When photographer Stefen Chow was growing up in Singapore, he couldn’t sit still at school.
“I was a very energetic child, and sitting in the classroom and listening to the teacher was not enough for me—I had a lot of energy to expend. I wanted to scream and jump and do everything on the playground,” he says.
Now that he is grown, with a wife and daughter, Chow wanted to pay homage to the spaces that influenced him so much as a child. And he wanted to bring the same sense of surprise and delight to his photographs that playgrounds can bring to a kid.
“As an adventurer, playgrounds played a huge part in my development,” he says. “As you grow up you realize that playgrounds becomes more invisible, and the things in front of you are what you can buy or enjoy. Playgrounds are a place where fun is simple and straightforward, and I wanted to showcase them in a way that makes people say, ‘Huh, I never thought about it in that way before.’”

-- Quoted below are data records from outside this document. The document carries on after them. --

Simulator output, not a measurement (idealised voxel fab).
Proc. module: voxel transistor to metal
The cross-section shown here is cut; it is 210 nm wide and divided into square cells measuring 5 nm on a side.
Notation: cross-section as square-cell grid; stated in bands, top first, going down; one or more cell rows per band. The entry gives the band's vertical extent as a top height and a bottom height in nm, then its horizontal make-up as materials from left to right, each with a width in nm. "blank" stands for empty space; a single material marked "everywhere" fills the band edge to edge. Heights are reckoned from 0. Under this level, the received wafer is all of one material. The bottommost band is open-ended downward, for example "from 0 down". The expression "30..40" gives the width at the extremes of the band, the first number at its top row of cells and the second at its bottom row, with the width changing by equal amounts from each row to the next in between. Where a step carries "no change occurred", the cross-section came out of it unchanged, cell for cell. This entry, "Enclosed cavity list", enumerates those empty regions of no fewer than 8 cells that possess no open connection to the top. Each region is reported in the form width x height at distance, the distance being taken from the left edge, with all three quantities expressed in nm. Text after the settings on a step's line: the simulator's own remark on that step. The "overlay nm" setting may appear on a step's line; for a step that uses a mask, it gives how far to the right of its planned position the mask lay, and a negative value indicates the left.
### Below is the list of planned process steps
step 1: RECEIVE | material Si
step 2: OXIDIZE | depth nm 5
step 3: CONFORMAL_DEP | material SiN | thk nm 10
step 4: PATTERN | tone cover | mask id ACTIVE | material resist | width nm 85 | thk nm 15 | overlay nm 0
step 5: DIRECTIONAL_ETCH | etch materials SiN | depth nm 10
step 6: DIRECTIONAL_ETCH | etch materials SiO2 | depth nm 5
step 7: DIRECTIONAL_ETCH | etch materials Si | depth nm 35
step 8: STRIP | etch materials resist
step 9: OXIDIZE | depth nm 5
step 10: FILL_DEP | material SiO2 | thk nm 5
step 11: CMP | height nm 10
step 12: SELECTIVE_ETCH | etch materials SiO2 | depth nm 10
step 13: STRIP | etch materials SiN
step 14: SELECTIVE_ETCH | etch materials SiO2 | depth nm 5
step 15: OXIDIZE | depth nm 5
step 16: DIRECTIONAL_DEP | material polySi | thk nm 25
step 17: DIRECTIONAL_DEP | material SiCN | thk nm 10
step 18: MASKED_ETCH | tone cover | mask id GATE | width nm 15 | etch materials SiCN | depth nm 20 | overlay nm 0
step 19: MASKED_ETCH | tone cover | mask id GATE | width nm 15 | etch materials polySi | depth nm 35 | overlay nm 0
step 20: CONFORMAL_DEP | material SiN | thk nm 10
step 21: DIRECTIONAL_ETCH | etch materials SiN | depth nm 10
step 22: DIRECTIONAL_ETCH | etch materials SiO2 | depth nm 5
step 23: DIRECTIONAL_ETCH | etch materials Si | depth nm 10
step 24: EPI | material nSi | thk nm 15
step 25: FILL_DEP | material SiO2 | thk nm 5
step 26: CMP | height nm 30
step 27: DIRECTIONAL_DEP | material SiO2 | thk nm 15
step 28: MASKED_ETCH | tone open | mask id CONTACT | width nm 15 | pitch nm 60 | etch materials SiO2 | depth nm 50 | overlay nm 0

In order to achieve that sense of wonder, Chow and his wife, Lin Hui-Yi, conceived the idea of The Play Project, which showcases a hundred of Singapore’s playgrounds from the air and locates them on a subway map of the city.
To make the images, Chow hired an aerial photography company called Avetics to fly drones over playgrounds in Singapore. He scouted locations from an online street directory, then visited more than 200 playgrounds and made more than 300 flights to get the hundred images that ended up on The Play Project’s website.
Avetics specializes in industrial and advertising photography, and for this project they customized a drone to carry Chow’s Nikon Coolpix A compact camera. An Avetics employee would pilot the drone, and Chow would either take the photos while looking at an LCD-type screen, or act as art director while another Avetics employee took the photos.
And even though the images appear to be empty still lifes, Chow says he was looking for moments, even in these seemingly static images. An astute viewer can spot those subtleties—as a car makes a turn around a curve or trains pass each other on opposite tracks.
According to Chow, there are more than a thousand playgrounds in Singapore, so this project wasn’t meant to be a complete survey. Instead, the project honors urban design, landscape architecture, and the pure aesthetics of the simple play space.
“My personal work has always been to get people to assume they know about something, and then realize they were wrong, or understand something deeper,” says Chow.
“What we discovered is that people in Singapore assumed that playgrounds have disappeared. But in fact they are still very alive and well—the children all know where they are, but as adults, you can’t see them.”
This project was funded in part by SG50—a nationwide effort to celebrate Singapore’s 50th anniversary in 2015.